Posted in Articles, Europe, Family/Parenting, History, Media Archive on 2010-09-14 19:22Z by Steven

What’s in a Name? Mixed-Race Families and Resistance to Racial Codification in Eighteenth-Century France

French Historical Studies
Volume 33, Number 3 (2010)
Pages 357-385
DOI: 10.1215/00161071-2010-002

Jennifer L. Palmer, Collegiate Assistant Professor of History
University of Chicago

The Saint-Domingue planter Aimé-Benjamin Fleuriau did not simply leave colonialism behind when he returned to his hometown La Rochelle: he literally brought some of its complications with him. Five of his mixed-race children by his former slave Jeanne arrived with or soon after their white father. The very existence of this family complicated an increasingly easy equation between blackness and slavery, and for both the planter and his children, family ties shaped their experience of race and status. In the midst of growing racial paranoia in France and legislation that regulated all people of color, Fleuriau and his daughter Marie-Jeanne privileged family over race as a means of carving out a position of autonomy for themselves in French society, albeit in very different ways and for very different reasons. In doing so, they shaped what the category “family” meant in France.

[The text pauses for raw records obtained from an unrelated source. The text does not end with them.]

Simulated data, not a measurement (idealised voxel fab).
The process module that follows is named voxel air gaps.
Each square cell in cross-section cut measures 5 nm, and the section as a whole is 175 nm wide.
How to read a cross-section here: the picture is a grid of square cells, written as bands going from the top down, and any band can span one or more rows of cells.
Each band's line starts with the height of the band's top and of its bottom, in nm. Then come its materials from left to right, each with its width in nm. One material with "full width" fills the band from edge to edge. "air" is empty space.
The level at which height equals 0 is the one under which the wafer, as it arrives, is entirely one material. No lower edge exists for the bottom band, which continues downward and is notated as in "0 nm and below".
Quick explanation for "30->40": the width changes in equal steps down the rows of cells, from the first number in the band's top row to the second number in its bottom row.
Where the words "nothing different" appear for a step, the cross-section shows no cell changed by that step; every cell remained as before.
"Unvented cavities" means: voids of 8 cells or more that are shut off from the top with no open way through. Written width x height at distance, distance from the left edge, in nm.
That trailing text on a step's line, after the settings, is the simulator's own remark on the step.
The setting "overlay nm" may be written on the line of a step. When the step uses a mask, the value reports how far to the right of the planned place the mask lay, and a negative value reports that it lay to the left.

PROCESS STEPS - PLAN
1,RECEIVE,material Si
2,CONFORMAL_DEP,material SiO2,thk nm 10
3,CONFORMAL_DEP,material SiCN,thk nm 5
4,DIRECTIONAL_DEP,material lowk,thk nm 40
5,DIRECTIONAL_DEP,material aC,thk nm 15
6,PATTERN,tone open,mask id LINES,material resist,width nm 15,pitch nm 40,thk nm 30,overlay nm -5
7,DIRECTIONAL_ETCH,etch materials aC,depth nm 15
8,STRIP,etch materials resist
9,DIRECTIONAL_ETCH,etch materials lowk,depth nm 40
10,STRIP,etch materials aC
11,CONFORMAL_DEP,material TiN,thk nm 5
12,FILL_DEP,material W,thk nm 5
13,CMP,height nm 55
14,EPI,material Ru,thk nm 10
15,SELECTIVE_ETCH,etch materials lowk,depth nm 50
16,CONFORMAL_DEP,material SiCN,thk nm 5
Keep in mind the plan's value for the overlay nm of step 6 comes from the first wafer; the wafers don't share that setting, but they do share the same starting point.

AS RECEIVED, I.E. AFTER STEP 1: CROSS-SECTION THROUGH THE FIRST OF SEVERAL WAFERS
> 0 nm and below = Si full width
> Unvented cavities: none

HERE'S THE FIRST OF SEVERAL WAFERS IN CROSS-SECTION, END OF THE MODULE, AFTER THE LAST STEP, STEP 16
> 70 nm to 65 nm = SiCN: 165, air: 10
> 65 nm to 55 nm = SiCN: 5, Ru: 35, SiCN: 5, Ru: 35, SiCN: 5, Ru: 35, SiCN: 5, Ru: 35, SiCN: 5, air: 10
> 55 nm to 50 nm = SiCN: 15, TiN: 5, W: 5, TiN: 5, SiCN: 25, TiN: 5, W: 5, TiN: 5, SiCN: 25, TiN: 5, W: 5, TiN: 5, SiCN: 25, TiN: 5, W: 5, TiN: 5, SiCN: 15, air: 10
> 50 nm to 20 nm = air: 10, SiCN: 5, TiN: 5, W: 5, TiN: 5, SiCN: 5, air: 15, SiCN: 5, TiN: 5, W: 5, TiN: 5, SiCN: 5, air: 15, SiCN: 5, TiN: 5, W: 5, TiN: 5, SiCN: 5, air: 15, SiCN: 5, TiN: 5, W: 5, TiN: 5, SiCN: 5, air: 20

Aimé-Benjamin Fleuriau, ex–résident blanc de Saint-Domingue, au lieu d’abandonner le colonialisme après son retour à La Rochelle, a rapporté avec lui certaines des complications coloniales. Cinq des enfants métisses qu’il a eus avec son ancienne esclave Jeanne sont arrivés avec lui, ou peu après. L’existence même de cette famille a compliqué le lien évident entre la négritude et l’esclavage. Pour le planteur et ses enfants les liens familiaux ont informé leur manière d’assumer leur race et leur position sociale. Au milieu de la paranoïa raciale croissante en France au dixhuitième siècle et la législation qui réglementait tous gens de couleur, Fleuriau et sa fille Marie-Jeanne ont privilégié les liens familiaux plutôt que raciaux afin de créer une position d’autonomie dans la société française, bien que par des moyens et pour des raisons très différents. Ils ont ainsi façonné la catégorie « famille » en France.